Our rights at work are under attack

Yesterday afternoon, I hand-delivered a 6,000-strong letter to Vince Cable at the Department for Business, Innovation and Skills, saying we need more hiring, not more firing. The timing couldn’t have been more crucial.

Last year, David Cameron asked a venture capitalist called Adrian Beecroft, who has donated more than £500,000 to the Conservative Party, to write a report outlining his suggested changes to our rights at work.

After months of delay, Labour MPs forced the Government to finally publish his report on Monday night. That report fulfilled all our worst fears – if Beecroft gets his way, nobody will be safe in their job, as employers will be able to fire at will.

This is an attack on every single one of us. Will you email your MP now?

Mr Beecroft made his intentions crystal clear in the draft of the report that was leaked at the weekend. He wrote:

“the downside of the proposal is that some people would be dismissed simply because their employer doesn’t like them. While that is sad I believe it is a price worth paying…..”

Unsurprisingly, these words didn’t make it into the published version of the report!

But the proposal to take away job security from every single working person in Britain by introducing “no fault dismissal” is only the beginning. Without offering a shred of evidence, the Beecroft Report claims that ripping up rights at work across the board will create jobs and help end the recession.

There is a real risk that the Government will action Beecroft’s plans to scrap our rights. Their austerity programme is making the economy worse, not better, and has pushed us into a double dip recession.
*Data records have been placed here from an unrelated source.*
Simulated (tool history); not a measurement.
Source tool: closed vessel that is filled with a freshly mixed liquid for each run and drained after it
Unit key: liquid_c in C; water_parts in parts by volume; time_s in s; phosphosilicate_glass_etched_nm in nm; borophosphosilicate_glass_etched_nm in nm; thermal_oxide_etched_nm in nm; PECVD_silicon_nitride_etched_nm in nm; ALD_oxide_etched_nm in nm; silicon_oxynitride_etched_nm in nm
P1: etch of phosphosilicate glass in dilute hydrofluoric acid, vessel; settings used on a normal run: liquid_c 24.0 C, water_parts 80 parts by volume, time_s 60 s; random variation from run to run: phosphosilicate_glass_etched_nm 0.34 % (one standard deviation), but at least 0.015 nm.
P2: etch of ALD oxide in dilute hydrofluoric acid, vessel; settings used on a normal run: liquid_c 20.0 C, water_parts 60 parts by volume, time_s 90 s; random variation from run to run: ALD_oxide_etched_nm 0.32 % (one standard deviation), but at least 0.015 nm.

Up until now, Vince Cable’s Business Department has led the way on watering down rights at work, claiming that doing so will create growth – his department is still consulting on whether or not to implement no fault dismissal. There is a real risk that substantial parts of the Beecroft report could become law.

Email your MP now to ask them to oppose this attack on our rights at work.

Ordinary people did not cause this recession – we should not be paying the price by having our rights at work ripped up.